This year, in one of the exercises for university admission in the subject of Mathematics in Spain, it states the following:
Given the real function of a real variable defined over its domain as
$$f(x) = \begin{cases} \frac{x^2}{2+x^2} & \text{if} & x \leq -1 \\ \frac{2x^2}{3-3x} & \text{if} & x > -1 \end{cases}.$$
And I'm asked to study the continuity of the function in $\mathbb{R}$. My question is, if we realize that the domain of the function is $Dom(f) = \mathbb{R} - \{ 1 \}$, how should I answer the question that it's not continuous at $x=1$? This point doesn't belong to the domain, so it doesn't make sense to study continuity there, right? Some professors calculate the one-sided limits to realize that there's a vertical asymptote at $x=1$. What would be the formal definition of continuity for a function, from a topological perspective?
Any thoughts or suggestions you'd like to share would be greatly appreciated. Thank you very much.

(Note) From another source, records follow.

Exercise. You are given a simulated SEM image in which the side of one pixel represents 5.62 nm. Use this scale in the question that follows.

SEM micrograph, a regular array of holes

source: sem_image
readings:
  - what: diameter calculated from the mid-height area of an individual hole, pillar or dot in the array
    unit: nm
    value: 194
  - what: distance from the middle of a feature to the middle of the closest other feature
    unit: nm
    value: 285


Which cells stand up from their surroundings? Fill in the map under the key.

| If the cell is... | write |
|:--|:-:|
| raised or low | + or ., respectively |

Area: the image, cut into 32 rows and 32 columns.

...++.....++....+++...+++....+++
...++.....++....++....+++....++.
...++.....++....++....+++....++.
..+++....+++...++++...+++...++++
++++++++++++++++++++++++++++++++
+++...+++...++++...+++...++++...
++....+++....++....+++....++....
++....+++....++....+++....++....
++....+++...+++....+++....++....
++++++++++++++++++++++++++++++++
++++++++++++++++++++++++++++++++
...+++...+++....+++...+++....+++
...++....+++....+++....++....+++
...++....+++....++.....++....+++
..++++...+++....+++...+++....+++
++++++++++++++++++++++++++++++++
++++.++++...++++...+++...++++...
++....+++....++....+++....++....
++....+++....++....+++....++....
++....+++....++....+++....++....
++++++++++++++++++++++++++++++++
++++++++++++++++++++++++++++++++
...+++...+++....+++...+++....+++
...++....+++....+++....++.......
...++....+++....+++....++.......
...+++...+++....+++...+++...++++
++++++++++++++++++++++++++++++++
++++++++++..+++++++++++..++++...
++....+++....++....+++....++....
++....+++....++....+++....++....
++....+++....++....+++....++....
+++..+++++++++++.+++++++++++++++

You are right, the domain of $f$ is $\mathbb R \setminus \{1\}$. Thus it does not make sense to ask whether it is continuous at $x = 1$. But it does make sense to ask whether it is continuous at $x = -1$. Certainly the left-sided limit exists and and is $\lim_{x \to -1^-}f(x) = 1/3 = f(-1)$. Similarly the right-sided limit exists and is $\lim_{x \to -1^+}f(x) = 2/6 = 1/3 = f(-1)$. Thus $f$ is continuous at $x=-1$. Continuity in all other point of the domain is obvious.